Exam‑style Checklist

  • Identify a procedure/function and its parameters/return type.
  • Explain the difference between local and global variables.
  • Describe how a procedural program can be broken into modules (e.g., separate Python files imported with import).

20.3 Functional Programming

What is the Functional Paradigm?

Functional programming treats computation as the evaluation of pure functions. A pure function has no side‑effects and always returns the same result for the same arguments. Data is immutable, and functions are first‑class values – they can be passed as arguments, returned from other functions, and stored in variables.

Core Concepts (Cambridge terminology)

  • Pure functions – no modification of external state.
  • Immutability – once created, data values cannot be changed.
  • Higher‑order functions – functions that take other functions as parameters or return them.
  • Recursion – primary mechanism for repetition (instead of explicit loops).
  • Function composition – building complex behaviour by combining simpler functions.

Functional Example (Python)

# pure function – no side‑effects
def square(x: int) -> int:
    return x * x

# higher‑order function: map applies a function to every element
numbers = [1, 2, 3, 4]
squares = list(map(square, numbers))   # [1, 4, 9, 16]

# recursion example – factorial
def factorial(n: int) -> int:
    if n == 0:
        return 1
    return n * factorial(n - 1)

Advantages

  1. Facilitates reasoning – absence of side‑effects makes debugging easier.
  2. Naturally supports parallelism because immutable data cannot be corrupted by concurrent threads.
  3. Concise expression of operations on collections (map, filter, reduce).

Disadvantages

  1. Recursive solutions can lead to deep call stacks; tail‑call optimisation is not guaranteed in CPython.
  2. Learning curve for thinking in terms of functions rather than statements.
  3. Some algorithms are less intuitive without mutable state (e.g., in‑place sorting).

Exam‑style Checklist

  • Identify a pure function and explain why it has no side‑effects.
  • Write a simple recursive function and state the base case.
  • Give an example of a higher‑order function (e.g., map or filter).

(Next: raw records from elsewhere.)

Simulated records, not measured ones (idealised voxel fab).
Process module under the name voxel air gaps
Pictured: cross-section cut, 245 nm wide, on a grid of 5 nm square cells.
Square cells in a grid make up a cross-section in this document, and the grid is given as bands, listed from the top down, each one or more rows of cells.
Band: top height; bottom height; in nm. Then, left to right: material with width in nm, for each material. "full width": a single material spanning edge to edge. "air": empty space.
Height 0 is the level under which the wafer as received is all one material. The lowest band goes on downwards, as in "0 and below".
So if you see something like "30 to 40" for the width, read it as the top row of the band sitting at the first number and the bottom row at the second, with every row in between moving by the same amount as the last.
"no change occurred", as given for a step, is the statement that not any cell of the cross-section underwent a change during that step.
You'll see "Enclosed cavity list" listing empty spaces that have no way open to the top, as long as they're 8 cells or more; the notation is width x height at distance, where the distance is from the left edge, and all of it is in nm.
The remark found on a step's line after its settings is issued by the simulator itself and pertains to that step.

20.4 Event‑Driven / Declarative Programming (Brief Overview)

Event‑Driven Programming

Execution is driven by events such as user actions, sensor input or messages. A program registers event handlers (callback functions) that are invoked when the corresponding event occurs.

import tkinter as tk

def on_click():
    print("Button pressed")

root = tk.Tk()
btn = tk.Button(root, text="Press me", command=on_click)
btn.pack()
root.mainloop()

Declarative Programming

Instead of specifying *how* to achieve a result, the programmer states *what* the result should be. Examples include SQL (what data to retrieve) and HTML/CSS (what a page should look like).

When are these paradigms preferred?

  • Graphical user interfaces, real‑time systems, and web applications – event‑driven.
  • Data‑query tasks, configuration files, and UI layout – declarative.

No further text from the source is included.